What Boomers Have Which Millennials “Just Won’t Use”

hand palm out with the word "no!"

I just read an article from about skills Boomers have that Millennials “just won’t use.” But what started off as an amusing read quickly shifted into a rather alarming narrative.

Indeed the world is very different now from sixty-plus years ago. Certainly, there are some skills or activities common to Boomers and even Gen Xer’s that are no longer popular and unnecessary.  

For example:

  1. Shorthand.
  2. Fine China-the staple of almost every wedding shower for Boomers.
  3. Playing the lottery.
  4. Walking in stilettos.

It shows how the world and priorities have shifted over the last couple of generations.

But some things that made the list weren’t as funny.

SEE ALSO: A Word to the Weary

According to the article, Millennials (and assuming the generations after them) no longer need to know how to:

5. Type. (Anyone who hires office staff understands that actual typing skill beats using two thumbs to text any day of the week.)

6. Iron. (Agreed this skill is not essential, but let’s be honest sometimes things DO need ironing. Why throw the baby out with the bath water?)

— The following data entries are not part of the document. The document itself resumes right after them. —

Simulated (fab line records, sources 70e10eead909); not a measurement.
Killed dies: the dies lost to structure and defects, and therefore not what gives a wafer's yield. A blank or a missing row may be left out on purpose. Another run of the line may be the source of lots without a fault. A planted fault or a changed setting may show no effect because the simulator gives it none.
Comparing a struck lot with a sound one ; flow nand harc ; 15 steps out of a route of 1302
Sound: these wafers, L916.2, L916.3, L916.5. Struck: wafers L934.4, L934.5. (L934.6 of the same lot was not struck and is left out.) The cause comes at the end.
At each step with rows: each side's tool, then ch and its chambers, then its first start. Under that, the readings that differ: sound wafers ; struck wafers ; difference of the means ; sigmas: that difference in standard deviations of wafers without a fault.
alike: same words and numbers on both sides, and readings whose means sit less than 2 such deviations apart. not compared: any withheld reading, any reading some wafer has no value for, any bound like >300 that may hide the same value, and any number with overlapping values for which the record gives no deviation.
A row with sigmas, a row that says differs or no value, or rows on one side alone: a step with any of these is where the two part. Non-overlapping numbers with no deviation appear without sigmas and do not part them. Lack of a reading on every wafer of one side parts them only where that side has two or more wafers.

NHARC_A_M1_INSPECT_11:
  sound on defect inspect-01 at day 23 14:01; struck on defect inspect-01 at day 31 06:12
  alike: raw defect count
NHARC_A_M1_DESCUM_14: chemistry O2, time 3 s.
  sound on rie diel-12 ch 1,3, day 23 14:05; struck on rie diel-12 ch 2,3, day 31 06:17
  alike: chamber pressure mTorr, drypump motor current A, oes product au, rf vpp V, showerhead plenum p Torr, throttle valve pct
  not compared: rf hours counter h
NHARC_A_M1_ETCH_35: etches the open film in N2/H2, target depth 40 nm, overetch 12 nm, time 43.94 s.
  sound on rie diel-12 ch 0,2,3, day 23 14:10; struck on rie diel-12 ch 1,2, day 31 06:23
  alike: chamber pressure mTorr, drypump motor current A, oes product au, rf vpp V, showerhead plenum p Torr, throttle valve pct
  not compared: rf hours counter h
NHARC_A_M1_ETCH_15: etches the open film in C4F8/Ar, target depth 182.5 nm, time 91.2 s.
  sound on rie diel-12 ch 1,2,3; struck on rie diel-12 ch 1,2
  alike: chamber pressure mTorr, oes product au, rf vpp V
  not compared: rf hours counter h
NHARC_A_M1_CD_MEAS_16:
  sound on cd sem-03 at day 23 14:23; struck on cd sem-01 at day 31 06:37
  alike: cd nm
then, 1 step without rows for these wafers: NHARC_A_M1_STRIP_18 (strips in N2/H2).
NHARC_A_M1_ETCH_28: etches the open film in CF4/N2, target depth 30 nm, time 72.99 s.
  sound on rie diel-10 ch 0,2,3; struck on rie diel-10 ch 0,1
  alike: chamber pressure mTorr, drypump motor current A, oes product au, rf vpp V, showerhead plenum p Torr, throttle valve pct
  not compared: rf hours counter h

7. Write in cursive. (Are we reverting to signing contracts with an “X”? or only online? Sounds safe right?)

8. Drive a stick shift. (Even if only for a matter of safety, everyone should know how in case of an emergency. It’s not hard people.)

9. Know how to read a map. (Same as #8. What if you can’t google your destination or you can’t access the internet? You’re stuck if you can’t find a map, read it or follow directions.)

While the above could certainly be debated, the true intent of the article became clear.

It worked to almost shame any who learned the following important life skills deeming them as irrelevant.

10. Know how to stay married. (This is considered a “skill set” that is no longer needed? Essentially the article tried to make the point that marriage is no longer needed. Sorry, but that’s not a “Boomer” thing. It is a God thing. There’s a reason for marriage and covenant. Removing this is more of their breakdown of the family agenda.)

11. Balance a checkbook.  (Speechless again. Absolutely no words.)

12. Have big (family) Thanksgiving meals. (Because we can’t have family getting together now can we?)

13. Own your own home.

14. Own your own car.

15. Eat red meat (or meat at all).

16. Use cash.

17. Deal with banks in person.

What started as a rather amusing article about the differences between generations, became the real-life indoctrination of dumbing down the younger generations to make them believe these skills and items are no longer important or necessary.

The implication is they are better than that.

It is in an effort to tweak their pride to abandon societal dreams for the attempted “Great Reset.”

And as long as the younger generations are willing to buy what they are selling, out of ignorance they throw away the American dream which many from less fortunate countries have fought to come to this country to possess. Sadly now Millennials refuse it and “just won’t use it.”

Pray they have eyes to see and ears to hear.